On top of learning on the job, you can enroll in courses to upskill yourself, no matter what industry you are working in. Often your employer will be able to suggest some relevant classes or subjects, and remember that you can also use your SkillsFuture credit to offset costs for anything you want to learn.  And don’t forget that there are ways to make sure you can keep learning even when you are super busy.

Find your way with a mentor
What better way to find your path in a new career than with someone who has already been through it. Go out of your way to find someone who you respect, trust and can lean on to provide you with guidance in your new career.

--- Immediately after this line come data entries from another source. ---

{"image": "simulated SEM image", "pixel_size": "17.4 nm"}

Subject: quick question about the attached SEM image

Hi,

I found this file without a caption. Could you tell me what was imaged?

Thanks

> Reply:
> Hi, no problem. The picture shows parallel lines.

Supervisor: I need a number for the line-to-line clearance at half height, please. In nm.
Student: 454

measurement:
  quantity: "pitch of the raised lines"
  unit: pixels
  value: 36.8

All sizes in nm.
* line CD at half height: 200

Remember that it doesn’t have to be a formally structured mentor/mentee relationship set in place by your company – you can find an equally insightful mentor by just arranging frequent coffee catch ups with someone you look up to. Failing that, there are ways you can get sage advice without a dedicated mentor.

Look forward, but don’t forget your past
Remember, many jobs have transferable skills and some roles may benefit from skills that aren’t necessarily learnt in that specific industry. Remember that your employer saw something in you that drove them to hire you!

When it’s relevant or useful, you can use your experience from your previous career to complement your new job through a different perspective than your colleagues. However, don’t make the mistake of always falling back on this experience and prevent yourself from learning new skills and properly adapting to your new career.